The MIT team set out to find more direct evidence of how people decide what or who is to blame for an outcome, by tracking people’s eye movements as they watched two billiard balls collide. The researchers created 18 videos showing different possible outcomes of the collisions. In some cases, the collision knocked one of the balls through a gate; in others, it prevented the ball from doing so.

Before watching the videos, some participants were told that they would be asked to rate how strongly they agreed with statements related to ball A’s effect on ball B, such as, “Ball A caused ball B to go through the gate.” Other participants were asked simply what the outcome of the collision was.

As the subjects watched the videos, the researchers were able to track their eye movements using an infrared light that reflects off the pupil and reveals where the eye is looking. This allowed the researchers, for the first time, to gain a window into how the mind imagines possible outcomes that did not occur, and thus determine what or who is to blame for an outcome.

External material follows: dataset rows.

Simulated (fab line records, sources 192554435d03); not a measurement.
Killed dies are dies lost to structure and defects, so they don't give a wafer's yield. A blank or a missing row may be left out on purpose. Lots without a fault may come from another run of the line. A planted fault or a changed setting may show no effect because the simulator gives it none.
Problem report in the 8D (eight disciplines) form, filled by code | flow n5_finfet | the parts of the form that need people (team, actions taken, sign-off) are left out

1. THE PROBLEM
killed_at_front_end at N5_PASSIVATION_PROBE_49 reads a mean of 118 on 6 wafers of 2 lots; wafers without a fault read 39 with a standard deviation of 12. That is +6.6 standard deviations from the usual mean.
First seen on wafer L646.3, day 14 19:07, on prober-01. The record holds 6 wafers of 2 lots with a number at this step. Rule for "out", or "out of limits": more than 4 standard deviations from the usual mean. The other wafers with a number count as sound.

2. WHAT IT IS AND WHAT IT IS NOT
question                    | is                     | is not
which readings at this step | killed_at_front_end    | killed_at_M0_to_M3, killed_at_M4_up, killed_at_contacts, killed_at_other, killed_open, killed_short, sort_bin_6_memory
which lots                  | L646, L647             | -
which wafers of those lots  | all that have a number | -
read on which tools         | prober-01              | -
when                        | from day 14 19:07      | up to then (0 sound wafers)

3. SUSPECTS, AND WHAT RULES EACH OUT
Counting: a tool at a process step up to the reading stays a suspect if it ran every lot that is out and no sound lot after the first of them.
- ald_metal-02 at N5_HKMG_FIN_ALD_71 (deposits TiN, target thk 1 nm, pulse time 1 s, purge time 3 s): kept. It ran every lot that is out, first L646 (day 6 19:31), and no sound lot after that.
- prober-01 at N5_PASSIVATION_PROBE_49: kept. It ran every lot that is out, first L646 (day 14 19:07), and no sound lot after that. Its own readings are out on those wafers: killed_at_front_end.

“What’s really cool about eye tracking is it lets you see things that you’re not consciously aware of,” said Josh Tenenbaum, a professor in MIT’s Department of Brain and Cognitive Sciences and the senior author of the study published in the journal Psychological Science. “When psychologists and philosophers have proposed the idea of counterfactual simulation, they haven’t necessarily meant that you do this consciously. It’s something going on behind the surface, and eye tracking is able to reveal that.”

The researchers found that when participants were asked questions about ball A’s effect on the path of ball B, their eyes followed the course that ball B would have taken had ball A not interfered. Furthermore, the more uncertainty there was as to whether ball A had an effect on the outcome, the more often participants looked toward ball B’s imaginary trajectory.

“It’s in the close cases where you see the most counterfactual looks. They’re using those looks to resolve the uncertainty,” Tenenbaum said.

Participants who were asked only what the actual outcome had been did not perform the same eye movements along ball B’s alternative pathway.

The researchers are now using this approach to study more complex situations in which people use counterfactual simulation to make judgments of causality and assign blame.

“We think this process of counterfactual simulation is really pervasive,” said Tobias Gerstenberg, a postdoc at MIT and lead author of the study. “In many cases it may not be supported by eye movements, because there are many kinds of abstract counterfactual thinking that we just do in our mind. But the billiard-ball collisions lead to a particular kind of counterfactual simulation where we can see it.”

One example the researchers are studying is the following: Imagine ball C is headed for the gate, while balls A and B each head toward C. Either one could knock C off course, but A gets there first. Is B off the hook, or should it still bear some responsibility for the outcome?

“Part of what we are trying to do with this work is get a little bit more clarity on how people deal with these complex cases. In an ideal world, the work we’re doing can inform the notions of causality that are used in the law,” Gerstenberg says. “There is quite a bit of interaction between computer science, psychology, and legal science. We’re all in the same game of trying to understand how people think about causation.”